Forming a business partnership is usually tax-free. Of course, this is tax law, so you must meet the basic requirements for a tax-free formation, and you need to avoid the situations that cause you to owe taxes on the transfer of property.
Requirements to Qualify
To qualify for tax-free creation of a partnership, you must exchange property for a partnership interest.
Overall, the partnership rules are extremely flexible: they provide for tax-free transfers whether forming a new partnership or bringing a new partner into an existing partnership, regardless of the size of the partnership interest received.
Partnership Interest Exchanged for Services Is Taxable
If you exchange services for a partnership interest, you recognize income equal to the value of the partnership interest received.
Tax Consequences of Property Transfer
If you transfer property for a partnership interest, the following occurs:
- You recognize neither gain nor loss upon transfer.
- Your basis in the partnership interest is the adjusted basis of the property transferred plus cash contributed.
- Your capital account (which is a measure of your economic investment in the partnership) is the fair market value of the cash and property contributed.
- Your holding period in the partnership interest includes the holding period during which you held the property you transferred, if that property was a capital asset or a Section 1231 property in your hands.
The following apply to the partnership:
- The partnership recognizes neither gain nor loss when it receives cash or property from a partner.

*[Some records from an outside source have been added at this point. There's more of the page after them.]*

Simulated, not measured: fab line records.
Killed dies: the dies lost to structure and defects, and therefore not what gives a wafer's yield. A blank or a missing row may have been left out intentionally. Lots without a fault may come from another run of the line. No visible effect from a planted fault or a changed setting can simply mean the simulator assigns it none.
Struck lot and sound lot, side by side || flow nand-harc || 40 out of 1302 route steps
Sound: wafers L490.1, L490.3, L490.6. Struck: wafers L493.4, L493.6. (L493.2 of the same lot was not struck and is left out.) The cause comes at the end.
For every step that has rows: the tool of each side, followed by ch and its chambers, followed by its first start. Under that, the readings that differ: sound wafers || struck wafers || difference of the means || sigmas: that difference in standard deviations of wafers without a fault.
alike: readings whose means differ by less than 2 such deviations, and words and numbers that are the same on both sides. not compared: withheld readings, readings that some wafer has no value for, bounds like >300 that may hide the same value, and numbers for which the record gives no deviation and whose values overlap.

- The partnership’s basis in the property received is its adjusted basis.
- The partnership’s holding period in the property includes your holding period.
Can You Owe Taxes?
Yes, in a few situations:
Boot. There’s no provision in the tax code for you to receive cash and/or property from the partnership in the transaction (also known as “boot”). So, if you receive boot in a transfer of property to a partnership, you will have a taxable transfer.
Transfer of debt. Your basis in your partnership interest cannot be less than $0. Any event (such as the transfer of debt to a partnership) that would reduce your basis in your partnership interest below $0 creates taxable income to the extent it exceeds your basis.
Avoid tax-generating headaches by adhering to the following practices:
- Don’t receive a partnership interest in exchange for services to the partnership.
- Don’t receive “boot” when exchanging cash and/or property for a partnership interest.
- If you transfer debt to a partnership, be sure you have sufficient basis in your partnership interest to avoid having to recognize taxable income.
- Don’t engage in subsequent transactions that could lead to a disguised sale reclassification.